The Italian Sculpture section comprises 17,000 photographs of sculptures from the 11th to the 20th century.
Although they stem from piecemeal and unsystematic collecting, differently from what Zeri practised in relation to painting, the materials are well arranged and reflect the topical issues in the historiographycal debate of the scholar's day. Special interest attaches to the many photos from the antiques market, showing works that are hard to trace today.
The photos are often by well-known Italian and foreign art photographers like Alinari, Anderson, Brogi, Moscioni and Naya.
 
The Renaissance is the best documented period with 5,491 photographs of sculptures from the 15th and 16th centuries.
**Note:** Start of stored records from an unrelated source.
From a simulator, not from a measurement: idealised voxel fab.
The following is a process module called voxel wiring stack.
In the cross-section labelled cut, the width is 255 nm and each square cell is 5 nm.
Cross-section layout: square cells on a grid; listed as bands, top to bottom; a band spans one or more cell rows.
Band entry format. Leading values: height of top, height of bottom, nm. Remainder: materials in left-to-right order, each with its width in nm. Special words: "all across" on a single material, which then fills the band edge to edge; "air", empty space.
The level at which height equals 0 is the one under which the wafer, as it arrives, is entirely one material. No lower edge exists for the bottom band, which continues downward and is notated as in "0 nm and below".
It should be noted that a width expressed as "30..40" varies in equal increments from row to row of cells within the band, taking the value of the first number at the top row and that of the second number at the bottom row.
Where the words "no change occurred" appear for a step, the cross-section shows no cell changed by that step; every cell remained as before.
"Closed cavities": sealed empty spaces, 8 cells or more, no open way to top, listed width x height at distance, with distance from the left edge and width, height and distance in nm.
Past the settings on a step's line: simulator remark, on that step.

A place of honour in the section is held by the Brogi collection devoted to Donatello: almost 1,000 photographs documenting the sculptor's practice throughout Tuscany and other works by him at Padua, Venice and Naples. These photos taken by Gino Malenotti for the firm of Brogi were part of a monumental campaign in the mid 1930s got up by the Hungarian scholar Jenö Lányi (1902-1940). They would form the basis of a monograph published by Horst Woldemar Janson in 1957.
The Donatello photographs were the fruit of a special study on how to reproduce sculpture. They are one of the few surviving collections from that photographic campaign, integral sets of which have become extremely rare.
 
Another important item is the body of 374 photographs of works by Pietro and Gianlorenzo Bernini which attest to Zeri's research into these artists.